Recently, newspapers were inundated with full-page ads by the Delhi government declaring the success of their happiness curriculum, launched in MCD schools exactly a year ago. One of the most publicised (and novel) education initiatives by the Aam Aadmi Party (AAP), kids from Class II to VIII have begun their day with a 45-minute period pondering on what goes into building a satisfying life, along with lessons on compassion.

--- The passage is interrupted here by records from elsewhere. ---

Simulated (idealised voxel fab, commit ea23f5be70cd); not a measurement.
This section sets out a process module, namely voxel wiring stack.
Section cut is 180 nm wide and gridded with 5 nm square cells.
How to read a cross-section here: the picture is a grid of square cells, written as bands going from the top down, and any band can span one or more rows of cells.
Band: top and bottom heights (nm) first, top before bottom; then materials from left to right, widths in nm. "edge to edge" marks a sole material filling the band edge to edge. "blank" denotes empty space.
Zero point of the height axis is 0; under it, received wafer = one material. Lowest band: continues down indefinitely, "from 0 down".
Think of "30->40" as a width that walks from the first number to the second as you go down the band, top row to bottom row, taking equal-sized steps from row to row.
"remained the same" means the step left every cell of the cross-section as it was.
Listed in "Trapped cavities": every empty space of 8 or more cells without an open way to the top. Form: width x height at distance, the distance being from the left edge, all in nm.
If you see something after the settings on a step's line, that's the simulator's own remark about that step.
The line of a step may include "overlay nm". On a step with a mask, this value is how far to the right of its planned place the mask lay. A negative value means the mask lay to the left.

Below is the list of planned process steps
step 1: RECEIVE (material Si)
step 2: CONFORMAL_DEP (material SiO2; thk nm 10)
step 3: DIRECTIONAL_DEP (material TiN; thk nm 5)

At the outset, this focus on lofty concepts like self-fulfilment and inner engineering seems crazy since it’s a well-known fact that government school students in India are floundering in a state of deep illiteracy. Study after study has shown that kids as old as 13 years of age can’t do basic division, or read. So, for politicians to be fixated on defining happiness while the fundamentals of arithmetic continue to elude these children, sounds preposterous. However, if one considers that in this day and age, education must be holistic — life isn’t just about chasing grades to further a career agenda — then, it’s only by prioritising mindfulness that we have any real hope of attaining some measure of contentment. Introducing this topic at the student level, irrespective of how well or badly it’s taught, kickstarts a thought process. If nothing else, a concerted effort to organise emotions and feelings is the first step towards clarity, which is the closest most of us will get to real happiness anyway.
For decades, the one aspiration the urban poor have held on to is to somehow drum up the funds to send their children to private schools. The state of neglect of Delhi’s MCD schools, often on prime real estate within the city, is a tragedy that successive governments have been unable to fix and the AAP team deserves recognition for their attempts to overhaul the system. By all accounts, teachers are actually showing up, PTM’s have become mandatory and the introduction of the CCTV, an excellent idea, enforces accountability for both students and the staff. It will take decades for the cultural emphasis on rote learning to start declining, and no doubt, the happiness idea is not only unlikely to achieve anything in the short term, but also has some serious flaws. Let’s face it: in a 55-student classroom what can one teacher — most likely a hardened skeptic — really say about happiness? If kids are coming from a background where parents are struggling to make ends meet, where every meal is precious and uncertain, and to a school where the coursework is always frustratingly beyond their intellectual reach, the conditions for satisfaction are not optimum. In such a situation, the very idea of teaching happiness seems cruel.
Perhaps the best to be hoped for from the happiness curriculum is that it serves as a cautionary tale to students; to be careful while choosing a path and know that even when one chooses wisely, things can go wrong. Hopefully, it provides some tools to deal with the inevitable disappointments that follow because, in our daily lives, we experience the evidence that nothing like universal justice exists — as you sow not shall you reap. Yet, students are fed this ludicrous myth that an elusive 90 per cent will magically solve all their problems. Is it any wonder they find it intensely confusing to discover that doing well is not all that it’s cut out to be. Our lives are made up of moments beautiful and otherwise, that follow each other in the continuum. Any curriculum that can help cultivate an attitude to cope, despite the circumstances, can only be a good thing.